We will start by plotting the response \(\ln(Y)\) against \(X\). This plot exhibits a somewhat non-linear relationship.
plot(log(y) ~ x, ex02, pch=21, col="black", bg="cyan")
A summary of the log-level model is shown below.
ex02_m2 <- lm(log(y) ~ x, ex02)
summary(ex02_m2)
Call:
lm(formula = log(y) ~ x, data = ex02)
Residuals:
Min 1Q Median 3Q Max
-1.00249 -0.26117 0.03103 0.26751 0.99605
Coefficients:
Estimate Std. Error t value Pr(>|t|)
(Intercept) 3.1290 0.1465 21.36 <2e-16 ***
x 0.7335 0.0274 26.77 <2e-16 ***
---
Signif. codes: 0 ‘***’ 0.001 ‘**’ 0.01 ‘*’ 0.05 ‘.’ 0.1 ‘ ’ 1
Residual standard error: 0.4517 on 98 degrees of freedom
Multiple R-squared: 0.8797, Adjusted R-squared: 0.8785
F-statistic: 716.6 on 1 and 98 DF, p-value: < 2.2e-16
Let’s consider the residual plot. Note that these are residuals of \(\ln(Y)\), and not \(Y\).
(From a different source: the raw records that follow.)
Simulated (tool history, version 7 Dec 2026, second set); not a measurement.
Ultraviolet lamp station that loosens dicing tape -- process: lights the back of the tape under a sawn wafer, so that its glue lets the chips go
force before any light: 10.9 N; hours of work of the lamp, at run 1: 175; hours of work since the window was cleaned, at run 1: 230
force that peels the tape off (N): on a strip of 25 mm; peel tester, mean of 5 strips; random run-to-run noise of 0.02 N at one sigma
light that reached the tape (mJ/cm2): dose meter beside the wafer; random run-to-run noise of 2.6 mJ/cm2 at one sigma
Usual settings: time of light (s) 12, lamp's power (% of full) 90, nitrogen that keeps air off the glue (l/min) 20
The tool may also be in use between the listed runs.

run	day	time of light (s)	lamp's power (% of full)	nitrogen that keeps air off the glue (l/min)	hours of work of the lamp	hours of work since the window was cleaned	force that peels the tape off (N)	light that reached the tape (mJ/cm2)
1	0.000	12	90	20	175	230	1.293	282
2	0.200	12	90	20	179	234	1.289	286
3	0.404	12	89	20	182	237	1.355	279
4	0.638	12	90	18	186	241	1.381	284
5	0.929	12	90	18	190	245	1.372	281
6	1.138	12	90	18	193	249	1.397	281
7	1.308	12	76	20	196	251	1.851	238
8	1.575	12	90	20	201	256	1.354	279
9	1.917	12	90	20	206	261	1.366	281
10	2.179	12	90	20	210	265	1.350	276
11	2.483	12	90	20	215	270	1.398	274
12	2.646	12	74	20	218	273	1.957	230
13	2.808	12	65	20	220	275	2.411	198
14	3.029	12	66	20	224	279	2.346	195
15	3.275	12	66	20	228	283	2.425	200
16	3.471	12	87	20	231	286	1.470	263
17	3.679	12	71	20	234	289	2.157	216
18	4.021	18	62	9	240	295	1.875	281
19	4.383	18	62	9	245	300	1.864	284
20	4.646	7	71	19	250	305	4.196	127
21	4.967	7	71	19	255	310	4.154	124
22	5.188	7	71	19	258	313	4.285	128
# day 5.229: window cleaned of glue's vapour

The previously observed non-linearity is apparent in the residual plot.
res2 <- ex02_m2$residuals
plot(res2 ~ ex02$x, pch=21, col="black", bg="cyan",
xlab="x", ylab="Residuals", main="Residual Plot")
abline(h=0, col="darkred", lwd=2)
We now assess the normality of the residuals with a histogram and a QQ-plot.
shapiro.test(res2)
Shapiro-Wilk normality test
data: res2
W = 0.9872, p-value = 0.4512
The figure below shows a scatter plot of \(\ln(Y)\) against \(X\). It also displays the fitted curve, as well as a 95% prediction band.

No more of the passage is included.